Adapting Knuth’s suggestion, c to be fraction of the form s / 2^32.
Then key * s = 327706022297664 = (76300 * 2^32) + 17612864,
So r1 = 76300 and r0 = 176122864.
The 14 most significant bits of r0 yield the value h(key) = 67.

## Hash Map

Hash maps are indexed data structures. A hash map makes use of a hash function to compute an index with a key into an array of buckets or slots. Its value is mapped to the bucket with the corresponding index. The key is unique and immutable. Think of a hash map as a cabinet having drawers with labels for the things stored in them. For example, storing user information- consider email as the key, and we can map values corresponding to that user such as the first name, last name etc to a bucket.  

Hash function is the core of implementing a hash map. It takes in the key and translates it to the index of a bucket in the bucket list. Ideal hashing should produce a different index for each key. However, collisions can occur. When hashing gives an existing index, we can simply use a bucket for multiple values by appending a list or by rehashing.

In Python, dictionaries are examples of hash maps. We’ll see the implementation of hash map from scratch in order to learn how to build and customize such data structures for optimizing search.

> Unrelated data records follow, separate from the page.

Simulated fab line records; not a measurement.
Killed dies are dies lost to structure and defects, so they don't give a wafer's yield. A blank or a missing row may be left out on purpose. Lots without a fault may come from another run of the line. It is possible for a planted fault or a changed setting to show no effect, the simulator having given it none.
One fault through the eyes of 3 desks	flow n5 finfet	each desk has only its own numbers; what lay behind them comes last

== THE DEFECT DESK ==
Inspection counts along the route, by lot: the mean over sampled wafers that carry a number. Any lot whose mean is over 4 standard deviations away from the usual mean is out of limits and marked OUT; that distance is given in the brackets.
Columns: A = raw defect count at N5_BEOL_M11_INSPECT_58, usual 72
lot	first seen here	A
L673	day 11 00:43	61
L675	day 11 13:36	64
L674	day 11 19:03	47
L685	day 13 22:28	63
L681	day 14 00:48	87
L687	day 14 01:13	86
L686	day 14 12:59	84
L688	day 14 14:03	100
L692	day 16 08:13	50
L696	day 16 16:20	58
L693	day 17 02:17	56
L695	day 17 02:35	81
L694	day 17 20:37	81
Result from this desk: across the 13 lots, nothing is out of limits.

The hash map design will include the following functions:

- set_val(key, value): Inserts a key-value pair into the hash map. If the value already exists in the hash map, update the value.
- get_val(key): Returns the value to which the specified key is mapped, or “No record found” if this map contains no mapping for the key.
- delete_val(key): Removes the mapping for the specific key if the hash map contains the mapping for the key.

Below is the implementation:


In [1]:
class HashTable:
  
    # Create empty bucket list of given size
    def __init__(self, size):
        self.size = size
        self.hash_table = self.create_buckets()
  
    def create_buckets(self):
        return [[] for _ in range(self.size)]
  
    # Insert values into hash map
    def set_val(self, key, val):
        
        # Get the index from the key
        # using hash function
        hashed_key = hash(key) % self.size
          
        # Get the bucket corresponding to index
        bucket = self.hash_table[hashed_key]
  
        found_key = False
        for index, record in enumerate(bucket):
            record_key, record_val = record
              
            # check if the bucket has same key as
            # the key to be inserted
            if record_key == key:
                found_key = True
                break
  
        # If the bucket has same key as the key to be inserted,
        # Update the key value
        # Otherwise append the new key-value pair to the bucket
        if found_key:
            bucket[index] = (key, val)
        else:
            bucket.append((key, val))
  
    # Return searched value with specific key
    def get_val(self, key):
        
        # Get the index from the key using
        # hash function
        hashed_key = hash(key) % self.size
          
        # Get the bucket corresponding to index
        bucket = self.hash_table[hashed_key]
  
        found_key = False
        for index, record in enumerate(bucket):
            record_key, record_val = record
              
            # check if the bucket has same key as 
            # the key being searched
            if record_key == key:
                found_key = True
                break
  
        # If the bucket has same key as the key being searched,
        # Return the value found
        # Otherwise indicate there was no record found
        if found_key:
            return record_val
        else:
            return "No record found"
  
    # Remove a value with specific key
    def delete_val(self, key):
        
        # Get the index from the key using
        # hash function
        hashed_key = hash(key) % self.size
          
        # Get the bucket corresponding to index
        bucket = self.hash_table[hashed_key]
  
        found_key = False
        for index, record in enumerate(bucket):
            record_key, record_val = record
              
            # check if the bucket has same key as
            # the key to be deleted
            if record_key == key:
                found_key = True
                break
        if found_key:
            bucket.pop(index)
        return
  
    # To print the items of hash map
    def __str__(self):
        return "".join(str(item) for item in self.hash_table)
  
  
hash_table = HashTable(50)
  
# insert some values
hash_table.set_val('gfg@example.com', 'some value')
print(hash_table)
print()
  
hash_table.set_val('portal@example.com', 'some other value')
print(hash_table)
print()
  
# search/access a record with key
print(hash_table.get_val('portal@example.com'))
print()
  
# delete or remove a value
hash_table.delete_val('portal@example.com')
print(hash_table)

[][][][][][][][][('gfg@example.com', 'some value')][][][][][][][][][][][][][][][][][][][][][][][][][][][][][][][][][][][][][][][][][]

[][][][][][][][('portal@example.com', 'some other value')][('gfg@example.com', 'some value')][][][][][][][][][][][][][][][][][][][][][][][][][][][][][][][][][][][][][][][][][]

some other value

[][][][][][][][][('gfg@example.com', 'some value')][][][][][][][][][][][][][][][][][][][][][][][][][][][][][][][][][][][][][][][][][]


#### Time Complexity:

Memory index access takes constant time and hashing takes constant time. Hence, the search complexity of a hash map is also constant time, that is, **O(1).**